Dai-Ichi Life Cuts Tepco Stake by More Than Half Over Six Months
Dai-Ichi Life Insurance Co. (8750), Japan’s second-largest life insurer, sold shares in Tokyo Electric Power Co. (9501), following on with an unwinding of its holdings in the utility as the stock price collapsed after the Fukushima nuclear disaster.
Dai-Ichi Life cut its stake in the power company known as Tepco by at least 59 percent to less than 14 million shares in the six months ended Sept. 30, according to Bloomberg calculations using data on Tepco’s website. The Insurer had reduced its stake to 2.22 percent, or 35.6 million shares, from 3.42 percent in the six months ended March 2012.
“We sold Tepco shares after considering various issues with the utility,” Yasufumi Maruyama, a spokesman at Dai-Ichi Life, said by phone. He declined to give details, including whether the insurer still holds Tepco stock. Tepco spokesman Yusuke Kunikage declined to comment.
The insurer booked a 110.4 billion yen ($1.4 billion) charge for losses from securities revaluations, most of it on Tepco, for the quarter ended March last year. The stock has lost 94 percent of its value since the quake and tsunami in March 2011 caused triple meltdowns and radiation release at the utility’s Fukushima nuclear station.
On July 31, the government-backed Nuclear Damage Liability Facilitation Fund took control of the utility in return for 1 trillion yen capital injection to avoid a bankruptcy of Tepco, which supplies electricity to Tokyo, Japan’s biggest metropolitan area.

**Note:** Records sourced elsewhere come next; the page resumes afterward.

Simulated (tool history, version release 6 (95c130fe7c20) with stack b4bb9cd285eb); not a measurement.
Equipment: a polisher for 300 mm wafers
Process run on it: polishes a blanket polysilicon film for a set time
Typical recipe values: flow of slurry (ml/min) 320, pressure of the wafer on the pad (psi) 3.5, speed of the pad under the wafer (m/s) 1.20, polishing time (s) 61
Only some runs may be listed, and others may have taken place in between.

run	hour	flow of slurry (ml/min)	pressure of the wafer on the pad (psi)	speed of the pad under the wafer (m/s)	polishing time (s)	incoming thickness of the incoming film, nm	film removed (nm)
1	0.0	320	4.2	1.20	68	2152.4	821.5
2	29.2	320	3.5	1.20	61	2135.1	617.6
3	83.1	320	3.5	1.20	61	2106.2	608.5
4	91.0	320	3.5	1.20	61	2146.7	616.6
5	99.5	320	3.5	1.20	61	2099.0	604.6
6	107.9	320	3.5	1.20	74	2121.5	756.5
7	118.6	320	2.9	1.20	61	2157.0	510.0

The state-run fund owned 54.69 percent of Tepco as of September, while the utility’s employees shareholding association had 1.26 percent, making it the second biggest shareholder, according to data on the utility’s website. Sumitomo Mitsui Banking Corp. and Nippon Life Insurance Co. hold 1.01 percent and 0.99 percent respectively, according to the website. Dai-Ichi Life wasn’t on the list.
Tepco reported a net loss of 782 billion yen last fiscal year which followed a 1.25 trillion yen deficit in the year ended March 2011 due to costs from the Fukushima disaster.